ANOVA analysis is misassigning groups if the uploaded data is not sorted by group in the one factor statistical module

cbarlow · September 15, 2025, 12:36am

Hello,
I’m observing an error when performing One-way ANOVA analysis in the Statistical Analysis [one factor] module. Specifically if I upload data in which the samples are not sorted by group (see attached: P24_0802_Exp_1_combined_for_MA-group_1_to_4_only.csv) I observe no statistically significant features.
If I sort the data by group (see attached: P24_0802_Exp_1_combined_for_MA-group_1_to_4_only_group_sorted.csv) then I get a very different result with around 1000 significant features at 1% FDR. This is also the result that I get on my MetaboAnalyst Pro account and is more in line with what I would have anticipated from this dataset.

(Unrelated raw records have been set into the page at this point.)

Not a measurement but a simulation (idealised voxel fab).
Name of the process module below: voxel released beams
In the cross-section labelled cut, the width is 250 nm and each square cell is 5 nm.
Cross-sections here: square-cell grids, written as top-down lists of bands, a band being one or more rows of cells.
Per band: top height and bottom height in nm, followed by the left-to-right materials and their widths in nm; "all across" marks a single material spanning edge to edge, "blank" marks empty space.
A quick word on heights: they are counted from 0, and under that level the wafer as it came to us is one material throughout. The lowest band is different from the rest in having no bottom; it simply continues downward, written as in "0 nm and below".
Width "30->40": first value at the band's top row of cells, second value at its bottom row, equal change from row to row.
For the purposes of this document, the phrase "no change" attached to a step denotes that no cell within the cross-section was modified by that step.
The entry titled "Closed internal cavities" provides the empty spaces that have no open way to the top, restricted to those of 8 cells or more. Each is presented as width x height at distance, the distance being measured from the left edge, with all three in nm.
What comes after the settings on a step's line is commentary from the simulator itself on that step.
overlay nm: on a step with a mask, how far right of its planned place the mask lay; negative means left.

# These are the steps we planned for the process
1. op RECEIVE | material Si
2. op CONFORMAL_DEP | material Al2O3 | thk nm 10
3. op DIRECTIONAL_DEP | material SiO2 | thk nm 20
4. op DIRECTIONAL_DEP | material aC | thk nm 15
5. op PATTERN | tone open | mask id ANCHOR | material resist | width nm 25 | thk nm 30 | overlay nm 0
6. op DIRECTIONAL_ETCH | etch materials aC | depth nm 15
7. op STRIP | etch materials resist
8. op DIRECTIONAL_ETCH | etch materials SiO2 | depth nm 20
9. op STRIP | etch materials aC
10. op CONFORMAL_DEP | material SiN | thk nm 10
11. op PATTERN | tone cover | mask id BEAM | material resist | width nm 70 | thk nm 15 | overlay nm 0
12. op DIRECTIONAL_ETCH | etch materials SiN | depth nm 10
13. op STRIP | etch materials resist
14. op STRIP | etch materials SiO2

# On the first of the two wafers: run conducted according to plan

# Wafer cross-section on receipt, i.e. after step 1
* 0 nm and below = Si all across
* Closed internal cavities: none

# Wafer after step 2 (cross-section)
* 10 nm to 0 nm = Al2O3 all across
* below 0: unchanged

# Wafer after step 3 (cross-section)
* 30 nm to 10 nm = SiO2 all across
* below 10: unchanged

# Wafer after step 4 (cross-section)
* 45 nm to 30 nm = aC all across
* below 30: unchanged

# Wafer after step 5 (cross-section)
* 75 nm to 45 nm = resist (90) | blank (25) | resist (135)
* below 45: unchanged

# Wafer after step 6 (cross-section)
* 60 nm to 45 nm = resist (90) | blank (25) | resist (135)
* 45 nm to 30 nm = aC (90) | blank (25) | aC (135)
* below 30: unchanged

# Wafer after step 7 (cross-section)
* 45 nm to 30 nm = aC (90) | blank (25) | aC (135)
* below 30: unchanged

I suspect that the samples are being assigned to the wrong groups for the ANOVA analysis.

I’m having trouble providing the files here but if you would like them then please shoot me an email and I’ll send them through.

Kind regards,

Chris

xia.lab · September 25, 2025, 12:38am

Can you reproduce this using our example data? You can also share your data with me. Please document every step (including the R command history) so we can investigate in details.

cbarlow · November 28, 2025, 4:23am

Hi Jeff,

Sorry for the late reply. I looked at this a while ago and figured out that it occurs with data sets above a certain size, but it then fell off my radar.
I’ve come across another example today with a dataset which is small enough to be uploaded. The attached files have the same data but one has the samples (rows) in a random order while the other has sorted the data to have all the samples belonging to the same group next to each other.

The scrambled data misassigns the groups. For example, here is a PCA for the scrambled groups:

Here is the PCA when uploaded the sorted data

You can see that the PCAs show the points in the same position, but the group assignment is different. This misassignment of groups is occurring in other modules I tried as well.

Kind regards,

Chris

Two_group_order_sorted_small.csv (9.9 MB)

Two_group_order_scrambled_small.csv (9.9 MB)

xia.lab · November 29, 2025, 1:07am

Hi Chris,

Thanks for the data. Using the scrambled data and all default steps (log transformation). The PCA is correct (see below). Can you provide the steps you performed that led to the PCA results you generated? Please refer to our post guide for more details for such requests

cbarlow · November 30, 2025, 3:33am

Hi Jeff,

Thanks for your response. My initial conditions would have been with the default parameters:

ie. No data filtering, imputation = 20% of lowest pos. value, Median normalized, log10 transformed and Pareto scaled.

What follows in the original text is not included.